Time and Space Complexity

The given code snippet is a Python method designed to validate a binary tree given the number of nodes n and two lists denoting the indices of left and right children. The function utilizes the Union-Find algorithm, also known as the Disjoint Set Union (DSU) algorithm, to determine if the given input constitutes a valid tree structure.

Time Complexity

The time complexity of this algorithm is primarily determined by two factors: the traversals over the leftChild and rightChild lists, and the union-find operations.

  1. Iterating over the leftChild and rightChild lists occurs once for each node in the binary tree. This operation has a linear time complexity of O(n) because each node's children are checked exactly once.

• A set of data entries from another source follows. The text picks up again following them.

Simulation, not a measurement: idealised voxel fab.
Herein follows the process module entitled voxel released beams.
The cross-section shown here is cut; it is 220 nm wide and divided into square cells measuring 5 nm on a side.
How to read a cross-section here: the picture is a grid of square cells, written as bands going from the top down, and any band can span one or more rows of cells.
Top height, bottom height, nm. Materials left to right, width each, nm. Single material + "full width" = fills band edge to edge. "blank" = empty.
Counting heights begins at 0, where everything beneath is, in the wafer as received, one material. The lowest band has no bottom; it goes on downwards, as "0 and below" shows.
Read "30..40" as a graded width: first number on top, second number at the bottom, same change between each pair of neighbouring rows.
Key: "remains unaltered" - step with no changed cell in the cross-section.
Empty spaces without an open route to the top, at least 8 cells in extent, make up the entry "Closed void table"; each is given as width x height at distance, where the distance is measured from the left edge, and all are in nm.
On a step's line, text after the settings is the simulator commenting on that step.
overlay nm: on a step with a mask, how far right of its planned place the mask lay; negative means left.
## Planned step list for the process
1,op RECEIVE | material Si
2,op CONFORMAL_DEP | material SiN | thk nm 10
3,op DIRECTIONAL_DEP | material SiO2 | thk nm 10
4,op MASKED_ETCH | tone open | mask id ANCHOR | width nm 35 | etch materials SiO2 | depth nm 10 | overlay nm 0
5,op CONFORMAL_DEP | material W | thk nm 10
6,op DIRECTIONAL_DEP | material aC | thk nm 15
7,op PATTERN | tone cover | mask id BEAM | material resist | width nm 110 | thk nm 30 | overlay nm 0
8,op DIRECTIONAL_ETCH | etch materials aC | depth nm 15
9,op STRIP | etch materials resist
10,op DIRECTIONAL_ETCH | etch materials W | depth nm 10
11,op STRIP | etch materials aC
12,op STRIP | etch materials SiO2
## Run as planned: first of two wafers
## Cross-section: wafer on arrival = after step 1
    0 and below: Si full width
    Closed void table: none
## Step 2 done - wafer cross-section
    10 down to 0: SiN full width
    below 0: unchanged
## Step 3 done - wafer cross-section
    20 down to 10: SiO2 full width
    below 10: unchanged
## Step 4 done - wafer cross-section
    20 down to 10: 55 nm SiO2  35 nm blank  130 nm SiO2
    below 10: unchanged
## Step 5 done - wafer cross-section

  2. The union-find operations consist of the find function, which includes path compression. While a naïve implementation of union-find has a time complexity approaching O(n) for each find operation, path compression optimizes this to an amortized time complexity of approximately O(α(n)), where α(n) is the inverse Ackermann function. The inverse Ackermann function grows extremely slowly and, for all practical purposes, can be considered almost constant.

Considering these factors, the overall time complexity of the union-find operations is O(n * α(n)). However, due to the extremely slow growth of the α(n) term, the time complexity is effectively O(n). Therefore, the total time complexity of the validateBinaryTreeNodes function is O(n).

Space Complexity

The space complexity is determined by the space required to maintain the p array and the vis array, used to track the parents in the union-find structure and the visited state of nodes, respectively.

  1. The p array is initialized with a size of n, resulting in a space complexity of O(n).

  2. The vis array is also of size n, contributing another O(n) to the space complexity.

These are the only significant sources of space usage in the algorithm. Since they are linear with respect to the number of nodes n, the overall space complexity is also O(n).

In summary, for the provided validateBinaryTreeNodes function:

  • The time complexity is O(n).
  • The space complexity is O(n).

Learn more about how to find time and space complexity quickly using problem constraints.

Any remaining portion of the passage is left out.